Thursday, April 26, 2007

Mission Possible

A friend sent a link to this Daniel Pinchbeck article, Mission Possible, after a long conversation about mainstream media and how it is being affected by the blogosphere. Pinchbeck calls for us to "...deepen our commitment to transformation..." rather than flinch away from the disaster looming in our future. But the "transformation" he calls for is a spiritual one, not a technological one. Indeed Pinchbeck seems to have greater faith in the possibility that mainstream media can be used to change the way people think and live on this planet, then that technology can help correct or mediate the imbalances that we have created on our planet.
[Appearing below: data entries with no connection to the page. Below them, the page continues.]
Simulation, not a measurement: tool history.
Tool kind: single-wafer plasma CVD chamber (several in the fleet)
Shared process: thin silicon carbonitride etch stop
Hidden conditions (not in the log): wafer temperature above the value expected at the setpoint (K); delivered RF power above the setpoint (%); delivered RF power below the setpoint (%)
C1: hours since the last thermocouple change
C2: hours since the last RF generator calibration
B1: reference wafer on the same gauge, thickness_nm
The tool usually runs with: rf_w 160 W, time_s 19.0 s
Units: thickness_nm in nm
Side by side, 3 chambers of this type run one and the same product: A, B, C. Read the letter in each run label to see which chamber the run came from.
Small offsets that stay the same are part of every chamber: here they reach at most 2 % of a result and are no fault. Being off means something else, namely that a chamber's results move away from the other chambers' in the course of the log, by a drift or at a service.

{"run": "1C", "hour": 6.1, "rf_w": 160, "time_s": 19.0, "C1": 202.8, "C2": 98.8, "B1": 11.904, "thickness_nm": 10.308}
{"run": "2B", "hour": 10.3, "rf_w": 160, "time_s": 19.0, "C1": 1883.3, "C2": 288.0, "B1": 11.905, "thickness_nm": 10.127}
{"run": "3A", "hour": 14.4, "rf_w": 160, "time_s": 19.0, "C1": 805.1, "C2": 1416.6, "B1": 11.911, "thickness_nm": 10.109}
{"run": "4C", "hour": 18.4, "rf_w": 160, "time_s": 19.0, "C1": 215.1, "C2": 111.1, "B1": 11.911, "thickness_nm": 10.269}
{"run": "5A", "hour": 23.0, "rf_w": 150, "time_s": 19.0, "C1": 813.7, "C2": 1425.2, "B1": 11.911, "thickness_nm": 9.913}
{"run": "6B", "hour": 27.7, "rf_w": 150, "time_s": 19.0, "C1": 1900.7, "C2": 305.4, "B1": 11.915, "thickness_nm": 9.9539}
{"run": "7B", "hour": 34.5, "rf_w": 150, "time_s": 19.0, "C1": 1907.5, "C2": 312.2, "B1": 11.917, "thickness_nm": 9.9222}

I found this disturbing for a number of reasons. First, and perhaps most importantly, I don't believe that we as a species have enough time left to convince people to think and live differently. There are too many of us, we are too dependent upon destructive technologies just to eat every day (much less everything else we need and want to do), and the underlying compulsion to consume is too powerful. Thus I believe that for us to save ourselves, we have to invest in and use technology to fix our world.

But I also found it to be paradoxical that Pinchbeck is arguing that using one of the tools that humans have invented (mass media) can be a successful strategy to correcting the worlds problems while using other tools (science, technology) will fail. I tracked Pinchbeck down to ask him about this. As a side note, shame on the Seattle Conscious Choice website for not making this easier. But I did find an email address by simply googling him.

Pinchbeck writes back "Every potent new technology has unleashed a deeper level of damage. The law of unintended consequences: biotech now kills the honeybees, what will nanotech destroy?"

Well, the latest news out (LA Times article) suggests that it is actually a fungus affecting bees, not biotech. And we wouldn't know this without science, much less have the ability to find a way of solving the problem.

Let's face facts -- we have already passed a key tipping point. Human beings now have the responsibility to manage the ecosystem, it is no longer self managing in a way that will sustain the health and well being of our species. We need more technology and more management of the ecosystem, not less. Just arguing that we should all become earth friendly in the way we live will not pull us back from disaster that is now brewing in our future.